She came out watching and she still does. Big eyes. Hides her tears. And a mind like a whipper-snapper. She could be a supreme court justice, you see, except for the travesty that I am screwing her up. Royally. I lay awake at night thinking more about that horror almost as much as the possibility of nuclear war with Iran.

Which should tell you something about her and my similarities.

She cries for children without mommies and daddies when I just want her to go to bed before I help her join that category. She adores Shirley Temple and has made it her own routine to pray knelt at her bedside (no small feat on a bunk bed ladder) to send her very own MGM prayers upward. The concept of unrequited love is completely foreign to her.

My bedtime prayers for my own little offspring consist of: Please don't let them be like me.

And then I realized they aren't like me. They haven't had enough time. I'm like them.

In the most wonderful way possible, I'm like they are now. They are still mostly unsullied. Mostly un-scarred. And the thing is I think she is beautiful. Oh my heavens she radiates. What is it Byron says, "...she walks in beauty like the night... ." That is my daughter. Breathtaking like the stars. Wise. Quick. Annoying. Yes, annoying to me. Because I am scared. Scared of her intensity. Her knife-sharpeningly keen insight that comes without the knowledge of the turmoil it can cause. That was me as a child. I felt like a little exposer. I just felt things. And because of that I always felt a little bit wrong. And very alone.

That is her, too. Her intuition should be branded as a beauty product and sold to Britney Spears. She walks into a room and it's like she sniffs. Sniffs the air for secrets. The emotions unbarred and the hearts unheld. And then she moves toward them. It takes my breath away and chokes me up, even as I write, for the pain that awaits her. Because people hate that. Hate the exposure. Hate the hand that rocks the cradle. With her I still call it a gift. Intuition. Perceptive. Loving. Caring. Keen. A wise soul with the tenderest of hearts.

I see a hill, I long to climb it. She sees the hill and she's half way up it. I'm the one yelling in the background about scraped knees and a bad example for her younger friends.
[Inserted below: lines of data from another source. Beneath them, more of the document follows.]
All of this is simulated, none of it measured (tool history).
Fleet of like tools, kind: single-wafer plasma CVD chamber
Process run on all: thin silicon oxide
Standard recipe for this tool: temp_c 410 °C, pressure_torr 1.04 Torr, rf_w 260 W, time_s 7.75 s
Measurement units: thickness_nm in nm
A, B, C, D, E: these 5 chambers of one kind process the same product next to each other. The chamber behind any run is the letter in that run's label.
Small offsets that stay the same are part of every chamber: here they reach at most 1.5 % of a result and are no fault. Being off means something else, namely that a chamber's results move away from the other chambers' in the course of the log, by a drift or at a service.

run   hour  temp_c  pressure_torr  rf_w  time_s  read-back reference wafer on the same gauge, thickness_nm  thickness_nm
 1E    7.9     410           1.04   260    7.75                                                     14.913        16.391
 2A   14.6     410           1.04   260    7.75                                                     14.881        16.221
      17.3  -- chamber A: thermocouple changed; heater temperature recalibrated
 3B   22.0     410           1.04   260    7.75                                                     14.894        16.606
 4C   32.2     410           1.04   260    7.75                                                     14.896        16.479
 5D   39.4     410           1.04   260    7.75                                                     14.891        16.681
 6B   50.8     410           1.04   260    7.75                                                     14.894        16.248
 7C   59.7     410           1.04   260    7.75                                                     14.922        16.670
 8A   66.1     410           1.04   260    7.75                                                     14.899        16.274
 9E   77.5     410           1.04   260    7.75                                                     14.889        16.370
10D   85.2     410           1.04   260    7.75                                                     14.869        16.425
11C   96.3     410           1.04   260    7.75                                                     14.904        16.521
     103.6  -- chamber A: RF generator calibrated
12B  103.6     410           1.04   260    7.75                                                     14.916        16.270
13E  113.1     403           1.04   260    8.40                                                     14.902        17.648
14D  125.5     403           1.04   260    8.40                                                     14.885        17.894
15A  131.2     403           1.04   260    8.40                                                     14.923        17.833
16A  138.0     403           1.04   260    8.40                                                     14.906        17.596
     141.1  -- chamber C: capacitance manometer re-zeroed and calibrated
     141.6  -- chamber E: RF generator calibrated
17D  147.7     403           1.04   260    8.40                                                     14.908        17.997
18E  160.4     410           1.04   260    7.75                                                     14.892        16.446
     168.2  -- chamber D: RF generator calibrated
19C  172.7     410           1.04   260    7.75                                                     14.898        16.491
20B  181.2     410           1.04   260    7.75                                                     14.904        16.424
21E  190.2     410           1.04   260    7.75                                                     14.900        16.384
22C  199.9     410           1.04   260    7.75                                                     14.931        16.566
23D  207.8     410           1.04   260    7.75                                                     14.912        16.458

I'm afraid of the pain she'll face. That she does already. She hugs her neighbour friends and tells them she loves them and they back away. She's intense. I cringe. She makes them uncomfortable. Or me uncomfortable. Because I've lost that fearless honesty. I don't see the lover. I see the rejection. The hurt.

I've been trying to find the teachable moments.

Baby, God gave you a soft heart but sometimes because of that we have strong words because we feel so deep. Mama wants to help you have a strong heart and soft words. True, but what am I? Bambi's mother? And God help me. What am I doing? Trying to cover her up? Stop me before it's too late. I am parenting - it's ugly - out of pain. Out of who I am, not who I was. Yes, there needs to be the taming of the typhoon at times. But I've been taming the shrew. And she's not in my daughter. And she's not in me, either. She's in my hurt.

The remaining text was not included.